Tab Hunter, the blond actor and singer who was a heartthrob for millions of teenagers in the 1950s with such films as "Battle Cry" and "Damn Yankees" and received new attention decades later when he revealed that he was gay, has died. He was 86.
Producer and spouse Allan Glaser said Hunter died Sunday of a blood clot in his leg that caused cardiac arrest. Glaser called the death "sudden and unexpected."
Hunter was a star for several years. In addition to his hit movies, his recording of "Young Love" topped the Billboard pop chart in 1957.
But in his 2005 memoir, "Tab Hunter Confidential: The Making of a Movie Star," Hunter recounted the stresses of being a love object to millions of young women when he was, in reality, a gay man.
"I believed, wholeheartedly — still do — that a person's happiness depends on being true to themselves," he wrote. "The dilemma, of course, that was being true to myself — and I'm talking sexually now — was impossible in 1953."
Among those stars honoring Hunter on Monday included Harvey Fierstein, who called Hunter a "gay icon" and a "true gentleman" on Twitter, adding, "We shared some good laughs back in the 80's. I was always fond of this dear man."
Zachary Quinto on Instagram also cheered Hunter's "vital and generous nature" and called him a "pioneer of self-acceptance" who moved through the world "with authenticity as his guide." GLAAD tweeted "Our hearts are with Tab's loved ones."
Born Arthur Andrew Kelm, his screen tab (slang for "name" at the time) was fabricated by Henry Willson, the same talent agent who came up with the names Rock Hudson and Rory Calhoun.
The legend goes that Willson said to the young man: "We've got to find something to tab you with. Do you have any hobbies?" His client answered, "I ride horses. Hunters." Agent: "That's it! We'll call you Tab Hunter."
With no dramatic training, Hunter was cast in a minor role in the 1950 drama, "The Lawless." The fuss over the young actor began two years later when he appeared bare-chested opposite Linda Darnell in the British-made "Island of Desire." Soon his handsome face and muscular build appeared on magazine covers. Warner Bros., alert to the increasingly important youth market, signed him to a contract.
Hunter made a flurry of movies in the latter half of the 1950s, aimed at capitalizing on his popularity with young girls. The films included such war dramas as "Battle Cry" (with Van Heflin) and "Lafayette Escadrille" (Clint Eastwood in a small role). He made the Westerns "The Burning Hills" (Natalie Wood) and "They Came to Cordura" (Gary Cooper, Rita Hayworth). And he made romantic comedies like "The Pleasure of His Company" (Fred Astaire, Debbie Reynolds.)

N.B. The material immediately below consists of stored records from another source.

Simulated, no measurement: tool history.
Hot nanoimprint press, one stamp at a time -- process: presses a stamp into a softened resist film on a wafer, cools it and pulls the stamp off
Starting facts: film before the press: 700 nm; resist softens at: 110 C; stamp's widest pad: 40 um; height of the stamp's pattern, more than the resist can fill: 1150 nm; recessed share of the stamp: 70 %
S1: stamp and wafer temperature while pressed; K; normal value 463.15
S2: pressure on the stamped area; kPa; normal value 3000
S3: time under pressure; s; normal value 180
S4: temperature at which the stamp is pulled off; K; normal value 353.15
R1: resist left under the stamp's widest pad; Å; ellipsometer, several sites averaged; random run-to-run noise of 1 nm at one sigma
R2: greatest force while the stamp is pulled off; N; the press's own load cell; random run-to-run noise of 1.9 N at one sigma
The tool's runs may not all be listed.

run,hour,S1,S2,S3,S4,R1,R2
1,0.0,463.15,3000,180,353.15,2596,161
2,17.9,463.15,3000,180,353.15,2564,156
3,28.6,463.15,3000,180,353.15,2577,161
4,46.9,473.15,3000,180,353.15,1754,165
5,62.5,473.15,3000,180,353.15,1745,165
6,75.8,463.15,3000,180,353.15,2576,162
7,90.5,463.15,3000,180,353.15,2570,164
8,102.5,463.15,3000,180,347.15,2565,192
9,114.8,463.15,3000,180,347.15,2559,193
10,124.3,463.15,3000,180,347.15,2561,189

A highlight was the 1958 "Damn Yankees," an adaptation of the hit Broadway musical with Gwen Verdon and Ray Walston in their Tony-winning New York roles and the original director, George Abbott, sharing direction with Stanley Donen. The New York Times' critic noted that Hunter "has the clean, naive look of a lad breaking into the big leagues and into the magical company of a first-rate star."
Besides the movies, he displayed his athletic skills — he had been a figure skater as well as horseman — in a TV special, "Hans Brinker, or the Silver Skates."